America 2000, Goals 2000 & Regents 2003

David Wiles, Eaps 760


    Since the mid l980's the estimates of policy time have taken several strange transformations. On one hand, there has been ever growing reluctance to describe operational costs and benefits with long range forecasts. Skeptics argue that the real shelf life of an honest social policy appraisal is approximate to an "extended" five day weather forecast. Who can tell who might be downsized in some "load shed" or "jobbing?" Who can count upon a state budget being completed within the legal requirements? The uncertainty feeds the day to day hedging and the continual state of ambiguity.

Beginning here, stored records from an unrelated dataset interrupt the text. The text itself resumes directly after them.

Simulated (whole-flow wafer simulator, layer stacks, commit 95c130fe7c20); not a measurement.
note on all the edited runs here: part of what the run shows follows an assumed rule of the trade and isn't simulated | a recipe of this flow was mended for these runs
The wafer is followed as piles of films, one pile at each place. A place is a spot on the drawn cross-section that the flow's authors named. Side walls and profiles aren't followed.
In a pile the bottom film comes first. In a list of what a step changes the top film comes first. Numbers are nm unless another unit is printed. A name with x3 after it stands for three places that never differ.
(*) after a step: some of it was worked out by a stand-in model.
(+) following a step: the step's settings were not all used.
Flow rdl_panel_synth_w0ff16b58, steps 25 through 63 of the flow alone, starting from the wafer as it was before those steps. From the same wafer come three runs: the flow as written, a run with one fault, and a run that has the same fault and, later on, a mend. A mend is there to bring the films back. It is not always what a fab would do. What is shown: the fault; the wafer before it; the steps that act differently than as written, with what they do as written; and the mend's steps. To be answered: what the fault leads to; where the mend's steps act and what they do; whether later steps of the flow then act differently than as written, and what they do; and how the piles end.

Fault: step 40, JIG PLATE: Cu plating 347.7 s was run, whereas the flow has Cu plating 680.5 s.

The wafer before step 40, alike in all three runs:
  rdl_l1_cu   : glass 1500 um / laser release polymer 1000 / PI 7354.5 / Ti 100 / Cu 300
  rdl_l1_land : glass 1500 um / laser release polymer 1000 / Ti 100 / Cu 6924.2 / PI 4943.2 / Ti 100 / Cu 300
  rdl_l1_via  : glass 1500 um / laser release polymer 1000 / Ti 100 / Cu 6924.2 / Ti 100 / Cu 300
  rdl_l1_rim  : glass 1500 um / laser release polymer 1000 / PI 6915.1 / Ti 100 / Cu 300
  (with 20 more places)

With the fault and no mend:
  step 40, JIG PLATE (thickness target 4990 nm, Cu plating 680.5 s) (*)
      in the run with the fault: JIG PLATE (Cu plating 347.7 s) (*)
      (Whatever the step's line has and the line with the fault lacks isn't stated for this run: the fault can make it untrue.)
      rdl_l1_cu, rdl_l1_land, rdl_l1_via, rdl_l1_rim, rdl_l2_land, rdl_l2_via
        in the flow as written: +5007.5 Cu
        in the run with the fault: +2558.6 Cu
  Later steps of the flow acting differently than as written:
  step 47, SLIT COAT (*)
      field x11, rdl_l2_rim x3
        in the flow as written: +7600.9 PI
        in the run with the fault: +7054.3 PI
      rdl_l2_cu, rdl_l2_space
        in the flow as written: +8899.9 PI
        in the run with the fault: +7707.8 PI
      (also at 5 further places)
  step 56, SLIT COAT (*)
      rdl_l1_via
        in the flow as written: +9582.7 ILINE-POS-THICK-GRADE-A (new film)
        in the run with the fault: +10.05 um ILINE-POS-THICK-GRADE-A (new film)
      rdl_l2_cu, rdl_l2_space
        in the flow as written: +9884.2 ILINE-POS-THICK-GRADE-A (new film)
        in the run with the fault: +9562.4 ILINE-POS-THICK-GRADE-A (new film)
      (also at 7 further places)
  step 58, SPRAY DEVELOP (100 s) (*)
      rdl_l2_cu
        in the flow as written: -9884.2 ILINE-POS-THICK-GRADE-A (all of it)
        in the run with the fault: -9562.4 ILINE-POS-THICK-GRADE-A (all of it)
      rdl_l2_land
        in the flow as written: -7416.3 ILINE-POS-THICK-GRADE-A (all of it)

     On the other hand, the years estimated to reach full implementation of any major policy reform agenda has not shortened significantly. The l983 "nation at risk" charges of k-12 public education failure culminated in a l988 President and Governor's Conference pledging allegiance to the American 2000 goal. Those estimated twelve years shortened to eight when, in l992, President Clinton declared the Goals 2000 agenda (some would argue-quite legitimately- that the Goals 2000 did not go into force until enacted in legislation in 1994).

     This past spring, the New York Board of Regents mandated full implementation of an all Regents secondary curriculum by the year 2003. The time between the initial year of implementation efforts in English Language Arts (starting in September 1996) and the last of the declared reform initiative is eight and one half years. While the different patterning of long term expectations could be attributed to national versus state objectives, it is just as likely that both complex policy systems exhibit the same means of estimating full compliance.

     What do educators responsible for directing the school reform initiatives toward the 21st century tell the citizens paying taxes to support good schools and the parents expecting their children to become literate and academically competent? Is the answer as simple as distinguishing "education time" as a study of moment to moment personal development and "school time" as the allocation patterns of dynamic complex organizations operating? If so, the answers to the question of how long will it take to reform compulsory k-12 education are (a) it depends upon each individual child attending any form of schooling and (b) it depends upon the balancing of the institution of public education against all other forms of schooling.

     Under the instant to instant interpretation (a above)the public schools could be abolished along with the entire public service sector or they could be reduced to an 1830ish "charity school" role for serving the most disadvantaged and dispossessed in the country. Under the interpretation conceding the complexities of real policy life and bureaucratic organization the best bet for a successful negotiation and accommodation of k-12 public schools seems eight to twelve years. This might be considered as an improvement from the conventional wisdom that persistent educational change takes closer to on half a century.

     One thing is sure. There are a considerable group of people that will bet everything on the instant to instant hope. The technology translation of this vision seems a replay of the 1960's "be here now" or "perceiving, behaving, becoming" assumptions dressed up in the garb of high internet fashion. Under this version of the future what a person knows is more likely to be a measure of their particular "bundling" of information (e.g., Netscape "bookmarks" or Microsoft Explorer "favorites") and less the conventional testing demonstrations.

     Another thing is sure. There is another large group of people that will bet everything on the assumption of eight to twelve years of planned change development. If the past is prelude to the future, those fighting for the future viability of the public school institution will look alot like the public school educators that have worked so diligently to teach children since world war two. How the future will judge present public school educators is anyones guess. If the past has only generated the momentum for a countervailing opposite to present day schooling, the institution of public school may refind a description from another era. Computers may be banned to school children as an access to the devils of pornography and politically incorrect thoughts. Communication may come to depend upon the demonstration of what you know through the use of the quill pen, slate and chalk or old Smith Corona typewriters. The public schools of America could recreate the McGuffey and King James Version days with a late l990's to early 21st century vengeance.

     As the 1996-1997 academic year progresses in k-12 school settings throughout New York and the nation we should be sensitive to use of any future year as a benchmark of expectation. Hopefully, we will be able to distinguish the expected replacement and upgrade of computers and other technology as they contrast to buying gas for school buses on one hand and retrofitting the roofs of buildings on the other. Hopefully, we will be able to distinguish the meaning of "good" educating as a reciprocating feature of teachers, students and parents thinking together from the meaning of "good" schooling as a successfully negotiated set of allocation decisions for or against the present institution. If so, there is a slim chance we may also recognize different meanings of estimating time for progress and the difference between forward, idle and reverse in planned change initiatives.